# The (I really, really, like...) Game!



## ProudSquire (Nov 30, 2011)

And so it goes. This is just another thread, where everyone can express how they feel, but, in a very, very positive way. It's basically like this, someone will post the name of one composer, and the person to respond to his/her post will have to say one thing that they like about said composer. It can be anything, doesn't have to be music related, but it can be, and I suppose that would depend on how familiar you are with the composer. Of course a composer can be mentioned numerous times and it's likely to happen, because we all love to hear nice things said about composer/s we love and cherish, or maybe that's just me lol.

The rules are simple and as follows:

I. You must say one thing that you like, find unique about the mentioned composer, and maybe mean it, then post the name of the composer that you want to hear others say beautiful and meaningful things about at the end of your response. 

II. You may not say anything negative about the mentioned composer. And if you don't know, don't feel like responding to a certain composer, just wait it out until someone else mentions a composer you actually like. :]

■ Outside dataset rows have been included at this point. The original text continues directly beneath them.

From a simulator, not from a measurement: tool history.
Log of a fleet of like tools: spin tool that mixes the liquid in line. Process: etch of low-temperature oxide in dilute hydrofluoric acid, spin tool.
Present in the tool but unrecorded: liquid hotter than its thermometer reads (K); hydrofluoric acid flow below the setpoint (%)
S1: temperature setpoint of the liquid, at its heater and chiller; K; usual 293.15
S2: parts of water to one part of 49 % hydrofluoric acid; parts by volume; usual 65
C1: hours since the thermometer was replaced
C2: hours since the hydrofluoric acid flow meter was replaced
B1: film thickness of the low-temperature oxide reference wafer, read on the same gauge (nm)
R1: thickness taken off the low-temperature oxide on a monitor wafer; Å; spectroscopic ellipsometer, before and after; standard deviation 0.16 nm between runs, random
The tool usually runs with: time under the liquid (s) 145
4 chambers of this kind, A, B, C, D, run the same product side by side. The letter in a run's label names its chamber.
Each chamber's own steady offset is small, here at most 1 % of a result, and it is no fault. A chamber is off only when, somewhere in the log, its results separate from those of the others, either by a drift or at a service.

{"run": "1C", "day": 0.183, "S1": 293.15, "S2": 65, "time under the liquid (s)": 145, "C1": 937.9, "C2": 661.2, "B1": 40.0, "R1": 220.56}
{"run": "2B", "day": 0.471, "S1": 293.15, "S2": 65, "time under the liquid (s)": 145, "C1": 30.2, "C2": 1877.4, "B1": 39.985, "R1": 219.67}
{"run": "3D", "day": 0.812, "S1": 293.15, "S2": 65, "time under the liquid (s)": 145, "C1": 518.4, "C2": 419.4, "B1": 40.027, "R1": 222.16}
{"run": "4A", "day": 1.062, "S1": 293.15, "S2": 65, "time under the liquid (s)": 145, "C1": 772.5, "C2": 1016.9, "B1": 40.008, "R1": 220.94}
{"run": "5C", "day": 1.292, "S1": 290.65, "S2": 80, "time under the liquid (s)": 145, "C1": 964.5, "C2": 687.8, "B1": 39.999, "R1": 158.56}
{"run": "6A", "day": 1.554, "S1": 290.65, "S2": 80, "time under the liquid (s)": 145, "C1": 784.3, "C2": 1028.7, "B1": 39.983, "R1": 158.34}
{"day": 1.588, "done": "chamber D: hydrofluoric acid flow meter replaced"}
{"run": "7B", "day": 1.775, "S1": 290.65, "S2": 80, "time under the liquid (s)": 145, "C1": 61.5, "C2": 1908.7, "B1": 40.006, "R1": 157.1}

That's all. let the fun begin!

I believe I'll do the honors :}
Fellow Piscean rejoice!

*Chopin*


----------



## ComposerOfAvantGarde (Dec 2, 2011)

I think posting a piece of music would be cool too. I like Chopin, he did piano music brilliantly and he is capable of producing some of the gentlest music and some of the most powerfully dramatic music on the instrument. I would like to include Chopin: Étude op. 10,12 arranged and performed by Cameron Carpenter:






Dramatic, powerful, virtuosic music with just about every emotion I can think of included. This performance on the organ is also stunning and brings out some amazing colours that the étude benefits from. Awe inspiring music AND performance. 

Brian Ferneyhough.


----------



## Art Rock (Nov 28, 2009)

What I like most about Chopin is that he managed to create an oeuvre with considerable breadth of emotion whilst focusing on one main instrument, and then mainly that instrument solo. I especially like his Nocturnes.

EDIT: beaten by seconds.


----------



## ComposerOfAvantGarde (Dec 2, 2011)

ComposerOfAvantGarde said:


> Brian Ferneyhough.


Did I scare everyone off?


----------



## Lisztian (Oct 10, 2011)

ComposerOfAvantGarde said:


> Brian Ferneyhough.


Re Brian Ferneyhough...I REALLY like that i've never heard of this composer and thus have yet another batch of music to explore!

Hector Berlioz.


----------



## Nadia (Jul 29, 2012)

Berlioz...
I like his instrumentations a lot. He made some really interesting (read: crazy) solutions for common problems, and it sounded good!
I like the fact that he had the strenght not to become a doctor. I dislike doctors. Especially dentists.
And... How could anybody not like a tall thin man who conducts like his having a grand mal epileptic seizure?

The next composer is...

Isaac Albeniz


----------